Count of distinct strings in comma separated list (string)?

For example let's say I've got a table as such:

PrimaryKey List
1 thing, stuff
2 thing
3 stuff, doodad, thing
4 stuff, thing

Where each value in the 'List' column is a string with words separated by a comma. I'd like to get the count of each word that appears in that column so that I end up with this:

Word Count
thing 4
stuff 3
doodad 1

I've seen a lot of really similar questions, but can't seem to figure it out. Any help is much appreciated!


Solution 1:

You can use the SPLIT_TO_TABLE function:

Sample data:

CREATE OR REPLACE TABLE ST (PrimaryKey INT, List STRING);
  
INSERT INTO ST  
SELECT * FROM VALUES
(1, 'thing, stuff'),
(2, 'thing'),
(3, 'stuff, doodad, thing'),
(4, 'stuff, thing') AS t(PrimaryKey, List);

Solution:

SELECT TRIM(L.VALUE) AS Word, COUNT(TRIM(L.VALUE)) AS Count
  FROM ST,
  LATERAL SPLIT_TO_TABLE(ST.List, ',') AS L
 GROUP BY TRIM(L.VALUE);

Reference: SPLIT_TO_TABLE

Solution 2:

try this,

create table test_1 as (       
 SELECT fld1 FROM (
 SELECT 'thing, stuff' fld1 UNION ALL
 SELECT 'thing' fld1 UNION ALL
 SELECT 'stuff, doodad, thing' fld1 UNION ALL
 SELECT 'stuff, thing' fld1 
   )
   );
   
select count(*), fld1 from (    
 SELECT  trim(value) as fld1 FROM test_1,   lateral split_to_Table(test_1.fld1,',') 
  order by value
) group by fld1

Solution 3:

Both the above answers show how to use SPLIT_TO_TABLE() which is great -> you can also use strtok_split_to_table() This function allows multiple delimiters (SPLIT_TO_TABLE allows just one) which is pretty cool (making it easier in the real world).

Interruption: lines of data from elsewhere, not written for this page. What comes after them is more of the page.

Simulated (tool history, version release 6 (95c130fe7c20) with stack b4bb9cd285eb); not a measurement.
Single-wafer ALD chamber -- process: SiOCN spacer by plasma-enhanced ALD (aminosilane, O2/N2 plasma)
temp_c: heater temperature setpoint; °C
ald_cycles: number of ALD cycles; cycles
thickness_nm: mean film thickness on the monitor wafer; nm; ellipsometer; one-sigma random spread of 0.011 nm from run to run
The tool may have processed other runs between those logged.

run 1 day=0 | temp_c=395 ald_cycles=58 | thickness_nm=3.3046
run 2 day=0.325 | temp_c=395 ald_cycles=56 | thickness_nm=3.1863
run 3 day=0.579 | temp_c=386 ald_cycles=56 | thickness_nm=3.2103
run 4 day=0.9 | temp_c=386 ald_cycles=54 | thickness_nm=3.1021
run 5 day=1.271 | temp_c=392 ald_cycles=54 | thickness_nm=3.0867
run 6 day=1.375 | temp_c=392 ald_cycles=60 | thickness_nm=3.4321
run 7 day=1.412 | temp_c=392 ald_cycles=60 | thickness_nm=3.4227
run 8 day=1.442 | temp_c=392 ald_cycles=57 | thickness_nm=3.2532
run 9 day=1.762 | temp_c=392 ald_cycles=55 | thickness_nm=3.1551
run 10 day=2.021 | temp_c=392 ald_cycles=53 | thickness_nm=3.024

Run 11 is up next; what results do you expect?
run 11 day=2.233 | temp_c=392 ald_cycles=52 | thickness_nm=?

I changed some of the commas to a hyphens so you can see it still work.

enter image description here

Copy|Paste|Run:

with a as (SELECT * FROM VALUES
(1, 'thing, stuff'),
(2, 'thing'),
(3, 'stuff, doodad - thing'), 
(4, 'stuff- thing') AS t(pk, l))

select 
    value::string answer,count(1) 
from 
     a 
    ,lateral strtok_split_to_table(a.l,(', |-' ))  
group by 
     answer